Back in February I bought a pair of Vibram Five Fingers (VFF) shoes. If you haven't heard of them, this is them:http://www.vibramfivefingers.com/indexNA.cfm
I first heard about them from strength coach Dan John who mentioned them in an article he had written, extolling their benefits on helping him heal a back ache. Dan is a successful strength coach and entertaining writer who's opinion I generally appreciate, but more or less paid no attention to these funny looking shoes he was talking about. A few weeks later, an author, blogger, and self professed "lifestyle hacker" that I enjoy reading Timothy Ferris mentioned them on his widely read 4hourblog.com. http://www.fourhourworkweek.com/blog/2009/05/07/vibram-five-fingers-shoes/
No point in letting lightning hit a third time… so I went to their site, it peaked my interest, then in further search realized that these shoes had an insanely zealous cult following. There are people wearing these "foot gloves" for everything. One blog is devoted to a guy wearing them everyday for a year, no other footwear than Virbram Five Fingers for 365 days!

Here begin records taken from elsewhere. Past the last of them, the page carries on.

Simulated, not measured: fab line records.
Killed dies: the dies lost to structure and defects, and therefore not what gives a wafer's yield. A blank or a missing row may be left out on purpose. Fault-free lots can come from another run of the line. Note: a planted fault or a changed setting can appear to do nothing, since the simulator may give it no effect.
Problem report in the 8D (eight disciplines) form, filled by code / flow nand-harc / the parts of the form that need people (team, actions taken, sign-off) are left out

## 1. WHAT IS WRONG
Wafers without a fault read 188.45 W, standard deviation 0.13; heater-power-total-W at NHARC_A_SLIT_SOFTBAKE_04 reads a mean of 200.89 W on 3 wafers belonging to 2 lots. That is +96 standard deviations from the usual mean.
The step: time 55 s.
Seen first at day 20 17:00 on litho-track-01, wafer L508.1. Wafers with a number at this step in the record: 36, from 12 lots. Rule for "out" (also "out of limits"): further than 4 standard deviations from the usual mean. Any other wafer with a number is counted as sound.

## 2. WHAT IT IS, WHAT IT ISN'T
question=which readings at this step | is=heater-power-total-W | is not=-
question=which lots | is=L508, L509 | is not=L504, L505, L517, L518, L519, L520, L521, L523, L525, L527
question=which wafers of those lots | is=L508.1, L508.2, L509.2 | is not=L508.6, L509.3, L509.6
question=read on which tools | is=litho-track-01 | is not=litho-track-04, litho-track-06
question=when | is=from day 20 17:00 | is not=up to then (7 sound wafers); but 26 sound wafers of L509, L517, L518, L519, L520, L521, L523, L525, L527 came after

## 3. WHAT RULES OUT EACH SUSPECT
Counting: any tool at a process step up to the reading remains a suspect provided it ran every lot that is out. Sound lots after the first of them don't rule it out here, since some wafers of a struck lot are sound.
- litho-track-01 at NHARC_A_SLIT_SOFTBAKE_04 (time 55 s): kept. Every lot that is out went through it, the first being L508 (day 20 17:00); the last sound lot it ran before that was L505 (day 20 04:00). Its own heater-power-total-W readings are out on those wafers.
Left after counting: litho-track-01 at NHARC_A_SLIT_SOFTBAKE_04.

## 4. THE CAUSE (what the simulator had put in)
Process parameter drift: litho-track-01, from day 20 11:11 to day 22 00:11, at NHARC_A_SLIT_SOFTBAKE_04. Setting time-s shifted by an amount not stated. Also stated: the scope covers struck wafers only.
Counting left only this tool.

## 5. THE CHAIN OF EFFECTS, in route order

The shoes have found popularity with readers of the book "Born to Run" by Christopher McDougall. In it he discusses the merits of barefoot running based on science, philosophy, anthropology, along with some good story telling. His book has become the Tipping Point for a growing number of barefoot runners. However, many barefoot runners have found that Vibram Five Fingers offer the perfect barefoot alternative.
The Vibram sole is unique. You may have a pair of work or hiking boots, or even regular sneakers or running shoes with a Vibram sole. Northface, Merrell, and other shoe companies regularly incorporate Vibram soles into their shoe designs. The sole is thin, relatively featureless, yet, even in wet conditions, I have not slipped yet, even in slushy ice and snow. It is felxible, allows you to feel every pebble, but your skin is completely protected.
I part with fellow VFF enthusiasts on their enthusiasm to run in them. I believe running in them is a perfectly acceptable if not preferential alternative to running in traditional running shoes, that frankly have only been around in their present state for just a bit more than the last quarter century. However, for health and cardiovascular benefits there are superior methods than traditional aerobic activities such as running.
I believe the best benefit offered by wearing VFFs is for everyday day activities. There are not many outdoor activities that they aren't well adapted for. However, the activity I was hoping and then pleasantly surprised to find suited VFFs well was lifting weights. It's largely like training barefoot. They allow much more proprioception during movement, and require much more muscular motor unit recruitment of the lower leg and foot.
Power Lifters for years have dead lifted in socks, ballet slippers, and other thin soled shoes in order to limit the range of motion during competition as much as possible in an attempt to improve their totals in competition. I would recommend these to all Power Lifters specifically to be used for dead lifting in competition.
Eric Cressey, Strength Coach and owner of Cressey Performance in Boston known for his ability to rehab shoulders and hip/pelvic dysfunctions recommends them as a prevention to common hip/pelvic issues such as muscle imbalances, improper length tension relationships, etc. that often start in the hip and pelvic region but manifest themselves in back or knee pain.
Strength Coaches Charles Poliquin of Poliquin Performance and Art McDermott in their excellent book on Strong Man Training, "Applied Strong Man Training for Sport" recommend performing variations of the Farmer's Walk barefoot for hockey, speed skaters, and figure skaters as a way to strengthen the muscles of the lower leg that grow weaker during their respective seasons due to the supportive nature of ice skates. In addition, performing barefoot is useful in strengthening the musculature that acts upon the ankles after injury.
One benefit of training in the VFFs is greater and less restricted range of motion, another is increased proprioceptive demand. Proprioception in a nutshell is where your brain thinks your body is in space. Clumsy and uncoordinated people have poor proprioception.
Most wearers of VFFs noticed increase size and strength in the lower leg after wearing them regardless of activity. Due to the factors mentioned, they force your feet and lower leg musculature to work harder.
I'm not one to give two $#^*! about other's opinion, therefore I'm not particularly self conscious about wearing them, however other than looking a bit odd and not really being made for cold or wet conditions, there are few draw backs to the shoes. They are machine washable, dry quickly, more durable than you will imagine, and provide more support that you may think.
Do a Google search and read some blogs on them and you will find testimonies of back and knee pains being healed, foot problems being fixed, and everything else short of getting one into Heaven. I have read exactly one negative comment on the shoes that wasn't merely a critique of their looks, and it appeared the person just didn't like the idea as his "arguments" against them were pretty weak.
One caution, if you choose to get some there are a few blogs with tips for sizing them, as they must fit "like a glove!" just search VFF Sizing. The first pair I received were too big, but the return was no hassle.
All in all, it's a great product that I highly recommend.